Validation Workflow
Trust, Audits, and Model Monitoring
How I validate AiBS across models, data freshness, and the AI layer so the product stays honest about what is strong, what is provisional, and what should stay qualified.
ByColby Reichenbach
Trust comes from whether the system can show its work and admit its limits, not from polished pages or confident wording.
AiBS makes analytical claims about baseball. That means I need a way to separate what is well supported from what is still early. The trust layer exists so the product does not rely on vague confidence or a one-time check that looked good during development.
Trust in this system has to cover more than one dimension. A product can be wrong because a model is weak, because the data is stale, because a route is presenting something too aggressively, or because an AI response is overreaching. I wanted those different failure types to be identifiable and addressable separately rather than mixed into one vague review process.
The current trust layer rests on four things: held-out model evaluation with dated audit artifacts, data freshness and serving-state monitoring, AI generation observability, and explicit publication boundaries matched to the actual strength of each layer.
How audits work
Every audit leaves behind a runnable script, a dated report, a JSON artifact, and a clear recommendation.
The audit process is built to be repeatable rather than one-off. The repo contains a suite of audit scripts, each producing a dated markdown report, a dated JSON artifact, and a short written recommendation: no change, monitor, recalibrate, or rebuild. Reports and artifacts are stored in version control so any claim boundary can be traced back to the specific evidence that produced it.
The intended cadence runs at three levels. Post-refresh checks are designed to run after final games are available and flag material shifts in error, fallback usage, or benchmark gaps. Weekly reviews look at accumulated artifacts together, focusing on convergence, calibration drift, and distribution changes. Deeper audits are run after major data milestones: when the spring training sample expands significantly, after the first regular-season week, after the first full month, or whenever model logic changes.
The current suite covers 10 audit types: product QA, current-state validation, controversy ranking, decision-value composite, leverage benchmarking, RE benchmarking, WE benchmarking against MLB public WE, overturn-probability calibration, rubric distribution, and zone-edge geometry.
What is strong vs. what stays qualified
Each layer has an explicit confidence boundary, and the audits are what set those boundaries.
The model layer maintains a traffic-light status for every component, documented in model cards and a dated verdict file. Count-state, RE, and WE are green: held-out audited and externally benchmarked. Called-pitch geometry and overturn probability are yellow: useful but still provisional. Challenge-now is red for org-grade claims: structurally improved but not ready to be presented as operational optimization. Leverage, rubrics, and controversy are green in their intended roles as heuristic, descriptive, and editorial layers.

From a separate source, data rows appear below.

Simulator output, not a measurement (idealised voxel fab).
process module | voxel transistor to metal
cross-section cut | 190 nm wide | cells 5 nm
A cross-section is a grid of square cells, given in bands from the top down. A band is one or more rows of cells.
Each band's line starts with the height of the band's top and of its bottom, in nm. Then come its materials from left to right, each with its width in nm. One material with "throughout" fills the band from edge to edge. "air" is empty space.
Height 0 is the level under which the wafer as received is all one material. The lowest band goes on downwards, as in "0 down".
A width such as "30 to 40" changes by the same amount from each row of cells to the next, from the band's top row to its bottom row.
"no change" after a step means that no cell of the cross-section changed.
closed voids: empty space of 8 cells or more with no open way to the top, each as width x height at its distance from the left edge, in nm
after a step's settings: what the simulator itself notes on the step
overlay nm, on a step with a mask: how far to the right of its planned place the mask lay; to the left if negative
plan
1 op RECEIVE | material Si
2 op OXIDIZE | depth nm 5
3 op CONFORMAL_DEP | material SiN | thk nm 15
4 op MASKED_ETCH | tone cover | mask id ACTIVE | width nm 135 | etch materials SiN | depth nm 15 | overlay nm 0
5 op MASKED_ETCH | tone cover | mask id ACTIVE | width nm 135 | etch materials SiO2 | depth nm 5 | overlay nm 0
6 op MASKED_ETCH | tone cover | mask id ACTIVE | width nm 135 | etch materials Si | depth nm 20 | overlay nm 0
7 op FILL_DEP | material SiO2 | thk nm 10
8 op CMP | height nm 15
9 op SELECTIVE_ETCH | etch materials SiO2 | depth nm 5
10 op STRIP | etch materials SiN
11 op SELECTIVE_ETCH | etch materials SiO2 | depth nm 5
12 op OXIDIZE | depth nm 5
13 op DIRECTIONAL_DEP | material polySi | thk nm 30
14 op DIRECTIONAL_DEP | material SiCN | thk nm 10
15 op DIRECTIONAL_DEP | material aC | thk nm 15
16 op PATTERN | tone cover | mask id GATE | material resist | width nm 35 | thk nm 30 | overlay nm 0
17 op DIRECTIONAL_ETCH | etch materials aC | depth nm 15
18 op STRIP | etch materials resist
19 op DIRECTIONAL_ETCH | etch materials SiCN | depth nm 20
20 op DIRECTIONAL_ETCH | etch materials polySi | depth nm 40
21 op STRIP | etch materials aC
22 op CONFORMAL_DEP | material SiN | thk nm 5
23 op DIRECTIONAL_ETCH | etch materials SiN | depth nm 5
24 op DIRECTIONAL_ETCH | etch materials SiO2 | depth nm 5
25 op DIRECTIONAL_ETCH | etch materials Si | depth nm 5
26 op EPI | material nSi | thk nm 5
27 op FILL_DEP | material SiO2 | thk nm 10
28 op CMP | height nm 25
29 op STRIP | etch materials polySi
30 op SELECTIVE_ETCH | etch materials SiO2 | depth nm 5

The specific audit numbers behind those verdicts are in the Model Layer article. What matters here is that the verdicts are not based on feel. They come from the dated audit process and can move in either direction as the evidence develops. A layer can graduate from yellow to green, or a previously green layer can be downgraded if audit metrics start drifting.
Explicit classification by confidence level does more for credibility than polished wording ever could. A reader can look at the boundary and understand exactly what is and is not being claimed.
Data freshness
Trust also means the product knows when its own serving state is fresh and when it is not.
Model validation is only one dimension of trust. The product also has to trust its own data path. The polling workflow runs on a fixed ten-minute heartbeat with an ET-aware gate that decides whether real ingest work needs to happen. Stale systems beyond eight hours get a bounded catch-up. Nothing relevant in the schedule means a quick exit.
Live scoreboard serving reads from structured linescore state rather than depending on open-ended raw snapshot retention. Snapshot pruning keeps the serving environment from quietly accumulating archive-weight data. Those choices exist because stale or loosely shaped serving state can make the product look more certain than it should be.
Blurring the line between fresh structured state, stale operational state, and deeper archive material is a specific failure mode the data design is built to prevent.
AI observability
AI responses are reviewable because I cannot improve what I cannot trace.
The AI side of trust works differently from the model side, but it matters just as much. When the AI layer produces a response, the system persists the full conversation, individual messages, tool calls, safety events, cost events, usage ledger records, and generation metadata including surface, task family, prompt version, semantic tags, terminology bundle details, and structured output. That record makes it possible to inspect what actually happened rather than guess.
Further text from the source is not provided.